PhD defense - Sreraman Muralidharan

Event time: 
Wednesday, May 24, 2017 - 2:00pm
Location: 
YQI Seminar Room - 4th Floor See map
17 Hillhouse Ave
Event description: 

“Architectures for long distance quantum communication”

Sreraman Muralidharan

Despite the tremendous progress of quantum cryptography,  efficient quantum communication over long distances (> 1000 km) remains an outstanding challenge due to fiber attenuation and operation errors accumulated over the entire communication distance. Quantum repeaters (QRs), as a promising approach, can overcome both photon loss and operation errors, and hence significantly speedup the communication rate. Depending on the methods used to correct loss and operation errors, all the proposed QR schemes can be classified into three categories (generations). The first generation QRs uses heralded entanglement generation for the correction of erasure errors and entanglement purification for the correction of operation errors. The second generation QRs uses heralded entanglement generation for the correction of erasure errors and quantum error correction for the correction of operation errors. The third generation QRs uses quantum error correction for the correction of both erasure and operation errors respectively. It is important to develop robust protocols for quantum repeaters, and systematically compare the performance of various QRs.

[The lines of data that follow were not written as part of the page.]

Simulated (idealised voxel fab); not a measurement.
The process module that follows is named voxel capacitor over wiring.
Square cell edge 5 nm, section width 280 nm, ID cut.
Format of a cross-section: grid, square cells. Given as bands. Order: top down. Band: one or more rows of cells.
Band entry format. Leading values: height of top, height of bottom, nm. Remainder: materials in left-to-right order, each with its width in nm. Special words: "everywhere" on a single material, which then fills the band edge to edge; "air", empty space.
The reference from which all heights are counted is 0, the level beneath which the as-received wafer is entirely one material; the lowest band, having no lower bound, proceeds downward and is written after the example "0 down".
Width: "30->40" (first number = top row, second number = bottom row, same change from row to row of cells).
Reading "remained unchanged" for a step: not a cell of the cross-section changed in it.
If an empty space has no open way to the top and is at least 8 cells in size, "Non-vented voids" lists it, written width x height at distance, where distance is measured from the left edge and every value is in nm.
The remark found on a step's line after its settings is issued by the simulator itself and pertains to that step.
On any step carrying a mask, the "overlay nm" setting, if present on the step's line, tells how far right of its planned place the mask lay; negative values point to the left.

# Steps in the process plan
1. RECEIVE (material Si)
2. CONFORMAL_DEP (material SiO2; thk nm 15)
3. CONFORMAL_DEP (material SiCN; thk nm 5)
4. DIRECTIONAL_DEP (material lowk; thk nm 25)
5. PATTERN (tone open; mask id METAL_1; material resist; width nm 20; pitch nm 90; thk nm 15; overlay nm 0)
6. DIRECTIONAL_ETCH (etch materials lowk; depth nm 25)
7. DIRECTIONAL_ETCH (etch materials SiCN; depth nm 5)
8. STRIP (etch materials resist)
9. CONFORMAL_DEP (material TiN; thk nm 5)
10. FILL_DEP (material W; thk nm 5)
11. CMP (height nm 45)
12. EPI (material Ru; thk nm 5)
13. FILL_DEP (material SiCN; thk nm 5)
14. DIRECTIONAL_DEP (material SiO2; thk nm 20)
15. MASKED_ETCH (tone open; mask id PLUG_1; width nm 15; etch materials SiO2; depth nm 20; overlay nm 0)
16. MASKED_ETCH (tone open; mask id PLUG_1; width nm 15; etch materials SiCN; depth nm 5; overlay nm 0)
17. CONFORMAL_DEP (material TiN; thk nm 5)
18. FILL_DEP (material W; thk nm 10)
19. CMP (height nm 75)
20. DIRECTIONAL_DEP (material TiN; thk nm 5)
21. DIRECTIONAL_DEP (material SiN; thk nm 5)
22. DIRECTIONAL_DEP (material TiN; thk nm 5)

We investigate the usage of efficient error correcting codes for third generation QRs that makes use of small encoding blocks to fault-tolerantly correct both loss and operation errors. Our schemes use quantum parity codes, quantum polynomial codes and quantum Reed-Solomon codes for encoding quantum information and use teleportation based error correction to systematically correct erasure and operation errors in a fault tolerant manner. We describe a way to optimize the resource requirements and system parameters for these QRs with the aim of generating a secure key. We perform a systematic comparison between these codes and identify the parameter regimes of operation errors where each code performs the best.

We then perform a systematic comparison of three generations of QRs by evaluating the cost of both temporal and physical resources, and identify the optimized QR architecture for a given set of experimental parameters. Our work provides a roadmap for the experimental realizations of highly efficient quantum networks over transcontinental distances.